Development Strategies Co., LLC, Profit Sharing Plan v Astoria Equities, Inc.
2010 NY Slip Op 01756 [71 AD3d 628]
March 2, 2010
Appellate Division, Second Department
Published by New York State Law Reporting Bureau pursuant to Judiciary Law § 431.
As corrected through Wednesday, April 28, 2010


Development Strategies Company, LLC, Profit Sharing Plan, Respondent,
v
Astoria Equities, Inc., et al., Appellants, et al., Defendants.

[*1] Adam E. Mikolay, PC, East Meadow, N.Y., for appellants.

Robinowitz Cohlan Dubow & Doherty LLP, White Plains, N.Y. (Bruce Minkoff of counsel), for respondent.

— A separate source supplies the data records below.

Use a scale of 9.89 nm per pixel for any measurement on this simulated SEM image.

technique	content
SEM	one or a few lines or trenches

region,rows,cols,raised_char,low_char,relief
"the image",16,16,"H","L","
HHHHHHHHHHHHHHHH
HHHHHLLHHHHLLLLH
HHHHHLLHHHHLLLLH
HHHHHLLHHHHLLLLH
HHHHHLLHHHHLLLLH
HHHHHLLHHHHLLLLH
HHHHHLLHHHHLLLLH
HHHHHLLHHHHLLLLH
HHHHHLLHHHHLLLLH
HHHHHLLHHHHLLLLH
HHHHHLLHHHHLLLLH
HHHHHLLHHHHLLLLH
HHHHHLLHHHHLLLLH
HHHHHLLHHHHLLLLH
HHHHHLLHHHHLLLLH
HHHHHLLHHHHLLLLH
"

In an action to foreclose a mortgage, the defendants Astoria Equities, Inc., Anthony DeSabato, and Beatrice DeSabato appeal (1) from an order of the Supreme Court, Suffolk County (Tanenbaum, J.), dated June 28, 2007, which granted the plaintiff's unopposed motion, inter alia, for leave to enter a judgment against them upon their failure to appear or answer, (2) from a judgment of foreclosure and sale of the same court entered December 31, 2007, entered upon their default in answering or appearing, (3) from an order of the same court dated July 21, 2008, which, after a hearing, denied their motion, among other things, to vacate the judgment of foreclosure and sale entered December 31, 2007, and to set aside the sale pursuant to that judgment, (4), as limited by their brief, from so much of an order of the same court dated August 13, 2008, as, in effect, upon reargument, adhered to the original determination in the order dated July 21, 2008, and (5) from an order of the same court dated November 24, 2008, which denied their motion, in effect, for leave to renew their motion to vacate the judgment of foreclosure and sale entered December 31, 2007.

Ordered that the appeals from the order dated June 28, 2007, and the judgment of foreclosure and sale entered December 31, 2007, are dismissed; and it is further,

Ordered that the appeal from the order dated July 21, 2008, is dismissed, as that order was superseded by the order dated August 13, 2008, made upon reargument; and it is further,

Ordered that the order dated August 13, 2008, is affirmed insofar as appealed from; and it is further,

Ordered that the order dated November 24, 2008, is affirmed; and it is further,

Ordered that one bill of costs is awarded to the plaintiff.

The appeals from the order dated June 28, 2007, and the judgment of foreclosure and sale entered December 31, 2007, must be dismissed because no appeal lies from an order or [*2]judgment entered upon the default of the appealing party (see CPLR 5511; Murphy v Shaw, 34 AD3d 657, 658 [2006]).

"A defendant seeking to vacate a default in appearing or answering must demonstrate a reasonable excuse for the default and a meritorious defense to the action" (Cooper v Cooper, 55 AD3d 866, 866 [2008]; see CPLR 5015 [a] [1]; Waste Mgt. of N.Y., Inc. v Bedford-Stuyvesant Restoration Corp., 13 AD3d 362 [2004]). Here, the Supreme Court properly denied the appellants' motion to vacate the judgment of foreclosure and sale entered upon their default in appearing and answering upon correctly determining that they were duly served with process and failed to establish a reasonable excuse for their default. Accordingly, we need not determine whether the appellants demonstrated a meritorious defense (see Young Chen v Ruihua Li, 67 AD3d 905 [2009]; Cooper v Cooper, 55 AD3d at 866).

" 'A motion for leave to renew must be supported by new facts not offered on the prior motion that would change the prior determination, and the motion shall also contain a reasonable justification for the failure to present such facts on the prior motion' " (Weitzenberg v Nassau County Dept. of Recreation & Parks, 53 AD3d 653, 653-654 [2008], quoting Williams v Nassau County Med. Ctr., 37 AD3d 594 [2007]). Here, the new facts submitted with the appellants' motion, in effect, for leave to renew were not sufficient to change the prior determination denying their motion to vacate the judgment. In addition, the appellants did not offer a reasonable justification for their failure to include those facts, which were then available to them, in their original motion. Accordingly, the Supreme Court, by its order dated November 24, 2008, properly denied the appellants' motion, in effect, for leave to renew.

The appellants' remaining contentions are without merit. Fisher, J.P., Angiolillo, Belen and Lott, JJ., concur.